UK Mail reports revenues of £481m
UK Mail has reported that its group revenues for the year ended 31 March were £481m, down 0.8% on the previous year. The group profit before tax and exceptional items was £10.7m, compared to £21m in 2015.
Commenting on the results, Peter Kane, Chairman of UK Mail, said: “Last year was a challenging one but we have made good progress in implementing a detailed plan to address the issues we faced in transitioning to our new automated hub. The hub is now operating very well and achieving good throughput levels, having recently processed its 30 millionth parcel, with consistently high service levels in both Parcels and Mail in recent months. The strategic rationale for the investments we have made remains compelling, and sets us up well for the next stage of profitable growth.
“The benefits are expected to start showing through in the second half of the current year, as a result of which we continue to expect performance to be more second half weighted than usual.”

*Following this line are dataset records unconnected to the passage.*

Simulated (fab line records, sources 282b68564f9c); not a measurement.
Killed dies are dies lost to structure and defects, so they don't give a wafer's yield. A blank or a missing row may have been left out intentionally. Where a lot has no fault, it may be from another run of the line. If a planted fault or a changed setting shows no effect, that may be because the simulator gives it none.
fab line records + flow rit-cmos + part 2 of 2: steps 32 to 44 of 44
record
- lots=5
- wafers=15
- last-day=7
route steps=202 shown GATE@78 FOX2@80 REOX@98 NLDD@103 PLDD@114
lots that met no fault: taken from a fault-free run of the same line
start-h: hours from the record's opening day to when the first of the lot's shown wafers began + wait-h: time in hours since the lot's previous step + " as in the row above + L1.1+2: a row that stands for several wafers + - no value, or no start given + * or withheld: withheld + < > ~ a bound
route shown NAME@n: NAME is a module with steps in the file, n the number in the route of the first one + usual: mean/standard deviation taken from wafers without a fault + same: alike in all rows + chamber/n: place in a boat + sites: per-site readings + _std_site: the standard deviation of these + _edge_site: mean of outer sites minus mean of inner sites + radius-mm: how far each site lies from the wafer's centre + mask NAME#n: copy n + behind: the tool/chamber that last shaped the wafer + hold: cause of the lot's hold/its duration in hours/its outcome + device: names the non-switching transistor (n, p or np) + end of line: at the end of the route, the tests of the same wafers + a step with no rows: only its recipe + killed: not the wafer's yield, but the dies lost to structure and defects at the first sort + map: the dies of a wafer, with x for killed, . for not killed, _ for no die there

Speaking to Post&Parcel this morning, Kane emphasised that, after a trying period, the group’s “operations have now stabilised” – which it can now build on for the future. And part of that stabilisation process was the recent appointment of Peter Fuller as the Group Operations Director.
UK Mail has made no secret of the fact that its move from its old Birmingham hub to a new, automated facility in Ryton in July 2015 was beset with teething problems and has affected the group performance.
In today’s statement about the annual results, the company again acknowledged the challenges – but said that they are being addressed successfully.
“The transition, as the single most significant strategic development in the Group’s history, will deliver long term opportunities and will place us amongst the most efficient and competitive operators in our market,” said the UK Mail statement. “However, it was always expected to be challenging in the short-term and, as previously reported, it became apparent last summer that those near-term challenges and their impact on the current year’s performance would be greater than had originally been anticipated.
“A detailed plan to address the issues is well underway, and it remains our expectation that we will fully resolve them over the course of the current financial year. Service levels in both our Parcels and Mail businesses have consistently achieved high levels over recent months, and the new automated hub is now operating very well and achieving good throughput levels having recently processed its 30 millionth parcel.
“The impact of the issues that arose during the transition means that the financial performance of the Group for the year has been very disappointing, albeit in line with previous guidance.”
Revenues in the group’s parcel business grew by 1.4%. However, because of the costs incurred for the hub relocation and other factors, the parcels operating margin was down to 6.4% (2015: 9.7%), and the operating profit before exceptional items dropped to £15.9m from 2015’s £23.6m.
Revenues in the mail business fell by 3.1%, while the operating profit decreased by 18.3% to £10.1m. However, the company said that its mail business “remains well positioned in its market with a healthy pipeline of new business opportunities” and it is “continuing to see good progress from imail and related new product innovations”.
For UK Mail, the past year has been one of transition in terms of key personnel, as well as hubs. Guy Buswell stepped down as Chief Executive in November. UK Mail reported today that “the process of identifying a successor is ongoing”. In the mean time, Peter Kane continues to serve as Executive Chairman until an appointment.
As UK Mail’s new hub came online last year, there were reports that the facility was perhaps beingheld back from operating at full capacity because of the parcels going through the system were not compatible with the automated sorter.
So it is worth noting that UK Mail’s statement on its annual results included these comments: “Effective use of automated sortation is vital in our industry, to further reduce sortation costs and to increase capacity.
“Following the move to the new Ryton hub with its new automated sortation equipment, we intend to continue to increase the level of automated sortation.
“We have taken action to amend the profile of the consignments we handle to make the best use of the automated parcel sorter.
“There will however remain a significant element of the consignments that we handle that will not be compatible with automated sortation, normally due to their size. The ability to handle such consignments is a key differentiator for us compared to those competitors who are 100% automated.
“To allow us to efficiently handle these ‘non-machineable’ consignments we have added a second central hub which will be utilised principally for this purpose.”